Dr. Joy is a collaboration between Canadian odyssey, Mr. Joy, once of Toronto but now dotted around parts of North America, and Toronto’s cosmic crooning space cowboy, Matthew “Doc” Dunn (The Cosmic Range, Transcendental Rodeo, and backing band member of Meg Remy’s U.S. Girls).
Their self-titled debut is the perfect comedown/sunny morning record.
Mr. Joy, who also run their own label Blob Records, have had a busy year, releasing the Yes! Yes! Yes! EP, while band member and producer, Asher Gould-Murtagh released his And Friends EP and latest single, Goodbye Francine. Each release dotted throughout the psychedelic patchwork which has been put through the tumble drier, smelling more of Comfort and less like Daz.

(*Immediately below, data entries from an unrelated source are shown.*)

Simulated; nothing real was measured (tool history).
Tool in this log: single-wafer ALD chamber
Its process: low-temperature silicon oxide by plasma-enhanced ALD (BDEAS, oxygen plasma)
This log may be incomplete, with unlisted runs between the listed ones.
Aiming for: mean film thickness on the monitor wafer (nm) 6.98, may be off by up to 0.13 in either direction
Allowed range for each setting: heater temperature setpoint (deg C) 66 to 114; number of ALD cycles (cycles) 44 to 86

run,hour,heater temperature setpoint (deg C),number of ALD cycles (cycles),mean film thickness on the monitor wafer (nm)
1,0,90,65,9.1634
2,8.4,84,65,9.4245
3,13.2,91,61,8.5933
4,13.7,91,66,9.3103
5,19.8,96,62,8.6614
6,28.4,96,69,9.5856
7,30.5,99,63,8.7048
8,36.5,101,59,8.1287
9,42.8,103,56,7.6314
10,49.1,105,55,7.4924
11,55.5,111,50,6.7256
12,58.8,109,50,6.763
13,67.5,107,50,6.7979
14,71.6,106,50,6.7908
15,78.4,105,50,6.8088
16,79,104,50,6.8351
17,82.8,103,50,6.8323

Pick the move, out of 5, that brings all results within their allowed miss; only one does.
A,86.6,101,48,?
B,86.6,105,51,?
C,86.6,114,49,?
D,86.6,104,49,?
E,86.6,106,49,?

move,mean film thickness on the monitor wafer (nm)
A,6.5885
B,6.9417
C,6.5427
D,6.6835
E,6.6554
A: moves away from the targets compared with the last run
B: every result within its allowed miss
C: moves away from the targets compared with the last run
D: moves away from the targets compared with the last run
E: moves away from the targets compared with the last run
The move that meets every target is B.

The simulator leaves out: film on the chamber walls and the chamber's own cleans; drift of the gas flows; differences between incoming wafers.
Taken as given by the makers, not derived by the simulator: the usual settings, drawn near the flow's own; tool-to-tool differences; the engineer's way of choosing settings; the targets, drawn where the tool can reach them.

With sound sketches seemingly from another world, Weeping Façade is a museum of ideas. A meandering, lo-fi sprawl of ambience and psychedelia containing a plethora of sounds that beneath the mix.
No Deal is a washed-out country ballad with subtle steel guitar and open-field rhythms that chase the sun. Wide Eye follows and is a marriage of the old and new worlds of country. So inventive, it may just be the new outlaw country, however if you think along the lines of Suss you’ll be slightly closer to the mark.

Dr. Joy - Dr. Joy
With Gould-Murtagh’s aforementioned cut, Goodbye Francine, we suggested it’s what the Animal Collective should be doing these days. Here on Wide Eye, those ideas are expanded beautifully.
The Normals is like slow-motion early ’Floyd, with Dr. Joy occupying the fissures of a mind-haunted Syd Barrett. So, too Pale Satin, which unfurls into synth-based psych splendour.
The tourism of sound continues with Signed, The Body Electric and Midtown; tangled reinterpretations of the Talking Heads Remain in Light-era. Whether this works or not is questionable, but with the preceding tracks so beautifully assured and undoubtedly mind-bending, we’re too far down the road to ask such questions.
River Story ends this elusively wild journey; a space-laden composition that we’re be accustomed to someone like Ben Chasny’s Six Organs of Admittance being responsible for.
It ends the record as strong as it starts, culminating in a lovely collaboration between Dunn and Mr. Joy. Two projects that light up the forgotten corners of the earth. It’s a marriage that made a lot of sense on paper and even more with the finished product.
We very much hope this is just the start.
Dr. Joy is out now via Idèe Fix Records. Purchase from Bandcamp.
One reply on “Dr. Joy: Dr. Joy – “beautifully assured and undoubtedly mind-bending””
[…] year alongside Mr. Joy, ‘Doc’ Dunn produced similar cadences as Dr. Joy with their eponymous debut LP. On Warping All By Yourself Wet Tuna only extend those ideas. The […]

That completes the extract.